Thursday, March 15, 2018

The Eyes of March


As I write these words, a plainclothes policeman is staking out some local undesirables. He’s parked in the driveway just outside my door, peering down an alleyway into a backyard on an adjoining street. The detective clued me in as to what he was up to and flashed his credentials for good measure. He wanted me to know that he was the good guy looking to ensnare some bad guys. After all, seeing a fellow sitting in a car for hours—and occasionally pacing back and forth on foot—engenders suspicion in a suspicious part of the world (the Bronx).

As to what the bad guys are involved in, the detective left that to my imagination. He did, however, whet my appetite with the foreboding words: “You would be surprised to know what kind of lowlifes are living beside you.” Considering that a year-and-a-half ago, a house exploded on my block—the tragic result of a marijuana farm illegally taping into a gas line—I don’t think I would be. A firefighter on the street was killed by falling debris that day.

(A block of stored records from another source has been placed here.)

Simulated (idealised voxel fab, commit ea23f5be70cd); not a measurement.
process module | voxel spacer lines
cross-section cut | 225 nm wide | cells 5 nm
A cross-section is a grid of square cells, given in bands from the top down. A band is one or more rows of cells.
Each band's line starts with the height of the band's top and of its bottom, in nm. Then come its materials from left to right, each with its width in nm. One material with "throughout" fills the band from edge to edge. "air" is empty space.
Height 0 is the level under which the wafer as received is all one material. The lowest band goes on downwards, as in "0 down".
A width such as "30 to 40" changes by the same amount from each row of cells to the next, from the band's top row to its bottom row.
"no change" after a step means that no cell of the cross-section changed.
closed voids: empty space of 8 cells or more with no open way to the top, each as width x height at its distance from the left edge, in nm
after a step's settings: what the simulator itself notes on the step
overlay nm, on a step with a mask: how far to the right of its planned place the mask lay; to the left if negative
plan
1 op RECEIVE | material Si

I would hazard a guess that the stakeout has something to do with illicit drugs. The odds favor that over a prostitution ring or counterfeiting operation. A certain landlord—a lowlife in his own right—owns the property under surveillance. His sole life purpose is—apparently—the accumulation of money. He actually brands himself a financial “whiz kid.” Trust me: The man’s no kid and carries around an unsightly spare tire to boot. The only exercise he gets is during his monthly rounds in collecting rent checks. Every square inch of his multiple properties is a cash cow. Cars are parked bumper-to-bumper in his backyards. His garages are ever-revolving—but always occupied—doors of mystery. What’s behind door number one? Door number two? I suspect what’s been behind them through the years hasn’t always been on the up-and-up. I remember when a garage was rented to a food street vendor who could be seen slicing and dicing meats in it. Now that wasn’t kosher!

As for the tenants in the man’s various apartments: They come and go and come and go again, leaving in their wake an unsightly mess of cigarette butts on front stoops and in patches of gardens. As a side note, it’s now against the law in New York City to smoke inside three-family homes and up. “No smoking” signs are required therein. Thirty and forty years ago—when people freely smoked in three-family abodes—neighbors knew who lived in the buildings. Sure, there were a fair share of lowlifes in the old neighborhood, but we knew who they were and called them by name. Now, a Walter White-type just might be plying his trade clandestinely in one of those garages.

Fifty years ago, an old woman named Lizzy, who waddled like a penguin, owned the three-family home under surveillance today. Lizzy and geriatric contemporaries from the block would meet and kibitz in that very backyard, which is now a parking lot and the sight of mystifying but nefarious goings-on.